I'm using the book's notation, which is: $$ SST_x = \displaystyle\sum\limits_{i=1}^n (x_i - \bar{x})^2, $$ and $u_i$ is the error term.

1) Show that $\hat{\beta}_1$ can be written as $\hat{\beta}_1 = \beta_1 + \displaystyle\sum\limits_{i=1}^n w_i u_i$ where $w_i = \frac{d_i}{SST_x}$ and $d_i = x_i - \bar{x}$.

This was easy because we know that

\begin{align} \hat{\beta}_1 &= \beta_1 + \frac{\displaystyle\sum\limits_{i=1}^n (x_i - \bar{x}) u_i}{SST_x} \\ &= \beta_1 + \displaystyle\sum\limits_{i=1}^n \frac{d_i}{SST_x} u_i \\ &= \beta_1 + \displaystyle\sum\limits_{i=1}^n w_i u_i \end{align}

2) Use part 1, along with $\displaystyle\sum\limits_{i=1}^n w_i = 0$ to show that $\hat{\beta_1}$ and $\bar{u}$ are uncorrelated, i.e. show that $E[(\hat{\beta_1}-\beta_1) \bar{u}] = 0$.

\begin{align} E[(\hat{\beta_1}-\beta_1) \bar{u}] &= E[\bar{u}\displaystyle\sum\limits_{i=1}^n w_i u_i] \\ &=\displaystyle\sum\limits_{i=1}^n E[w_i \bar{u} u_i] \\ &=\displaystyle\sum\limits_{i=1}^n w_i E[\bar{u} u_i] \\ &= \frac{1}{n}\displaystyle\sum\limits_{i=1}^n w_i E\left(u_i\displaystyle\sum\limits_{j=1}^n u_j\right) \\ &= \frac{1}{n}\displaystyle\sum\limits_{i=1}^n w_i \left[E\left(u_i u_1\right) +\cdots + E(u_i u_j) + \cdots+ E\left(u_i u_n \right)\right] \\ \end{align}

and because the $u$ are i.i.d., $E(u_i u_j) = E(u_i) E(u_j)$ when $ j \neq i$.

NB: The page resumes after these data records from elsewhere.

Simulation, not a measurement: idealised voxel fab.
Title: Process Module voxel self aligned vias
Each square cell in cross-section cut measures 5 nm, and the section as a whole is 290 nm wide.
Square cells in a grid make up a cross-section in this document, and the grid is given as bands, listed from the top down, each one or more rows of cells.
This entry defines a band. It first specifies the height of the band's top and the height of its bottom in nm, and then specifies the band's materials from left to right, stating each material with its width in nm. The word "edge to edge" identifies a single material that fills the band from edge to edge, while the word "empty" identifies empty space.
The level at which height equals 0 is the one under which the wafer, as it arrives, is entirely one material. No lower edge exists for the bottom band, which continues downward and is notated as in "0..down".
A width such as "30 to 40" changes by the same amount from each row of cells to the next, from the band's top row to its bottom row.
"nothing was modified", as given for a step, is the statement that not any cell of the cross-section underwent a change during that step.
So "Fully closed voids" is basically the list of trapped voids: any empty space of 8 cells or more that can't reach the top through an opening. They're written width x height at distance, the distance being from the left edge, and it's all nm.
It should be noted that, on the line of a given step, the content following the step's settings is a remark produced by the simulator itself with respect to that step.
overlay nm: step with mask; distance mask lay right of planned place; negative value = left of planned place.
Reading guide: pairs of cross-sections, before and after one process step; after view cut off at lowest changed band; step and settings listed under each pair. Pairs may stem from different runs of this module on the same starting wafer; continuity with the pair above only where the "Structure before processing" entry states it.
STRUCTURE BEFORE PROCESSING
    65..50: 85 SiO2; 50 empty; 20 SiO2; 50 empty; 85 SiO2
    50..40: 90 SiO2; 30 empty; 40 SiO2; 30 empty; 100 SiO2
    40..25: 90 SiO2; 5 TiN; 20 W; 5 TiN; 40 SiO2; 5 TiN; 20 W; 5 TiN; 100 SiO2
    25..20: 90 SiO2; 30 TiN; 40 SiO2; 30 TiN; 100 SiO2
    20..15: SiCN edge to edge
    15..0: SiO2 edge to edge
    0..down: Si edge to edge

When $j = i$, $E(u_i u_j) = E(u_i^2)$, so we have:

\begin{align} &= \frac{1}{n}\displaystyle\sum\limits_{i=1}^n w_i \left[E(u_i) E(u_1) +\cdots + E(u_i^2) + \cdots + E(u_i) E(u_n)\right] \\ &= \frac{1}{n}\displaystyle\sum\limits_{i=1}^n w_i E(u_i^2) \\ &= \frac{1}{n}\displaystyle\sum\limits_{i=1}^n w_i \left[Var(u_i) + E(u_i) E(u_i)\right] \\ &= \frac{1}{n}\displaystyle\sum\limits_{i=1}^n w_i \sigma^2 \\ &= \frac{\sigma^2}{n}\displaystyle\sum\limits_{i=1}^n w_i \\ &= \frac{\sigma^2}{n \cdot SST_x}\displaystyle\sum\limits_{i=1}^n (x_i - \bar{x}) \\ &= \frac{\sigma^2}{n \cdot SST_x} \left(0\right) &= 0 \end{align}

3) Show that $\hat{\beta_0}$ can be written as $\hat{\beta_0} = \beta_0 + \bar{u} - \bar{x}(\hat{\beta_1} - \beta_1)$. This seemed pretty easy too:

\begin{align} \hat{\beta_0} &= \bar{y} - \hat{\beta_1} \bar{x} \\ &= (\beta_0 + \beta_1 \bar{x} + \bar{u}) - \hat{\beta_1} \bar{x} \\ &= \beta_0 + \bar{u} - \bar{x}(\hat{\beta_1} - \beta_1). \end{align}

4) Use parts 2 and 3 to show that $Var(\hat{\beta_0}) = \frac{\sigma^2}{n} + \frac{\sigma^2 (\bar{x}) ^2} {SST_x}$: \begin{align} Var(\hat{\beta_0}) &= Var(\beta_0 + \bar{u} - \bar{x}(\hat{\beta_1} - \beta_1)) \\ &= Var(\bar{u}) + (-\bar{x})^2 Var(\hat{\beta_1} - \beta_1) \\ &= \frac{\sigma^2}{n} + (\bar{x})^2 Var(\hat{\beta_1}) \\ &= \frac{\sigma^2}{n} + \frac{\sigma^2 (\bar{x}) ^2} {SST_x}. \end{align}

I believe this all works because since we provided that $\bar{u}$ and $\hat{\beta_1} - \beta_1$ are uncorrelated, the covariance between them is zero, so the variance of the sum is the sum of the variance. $\beta_0$ is just a constant, so it drops out, as does $\beta_1$ later in the calculations.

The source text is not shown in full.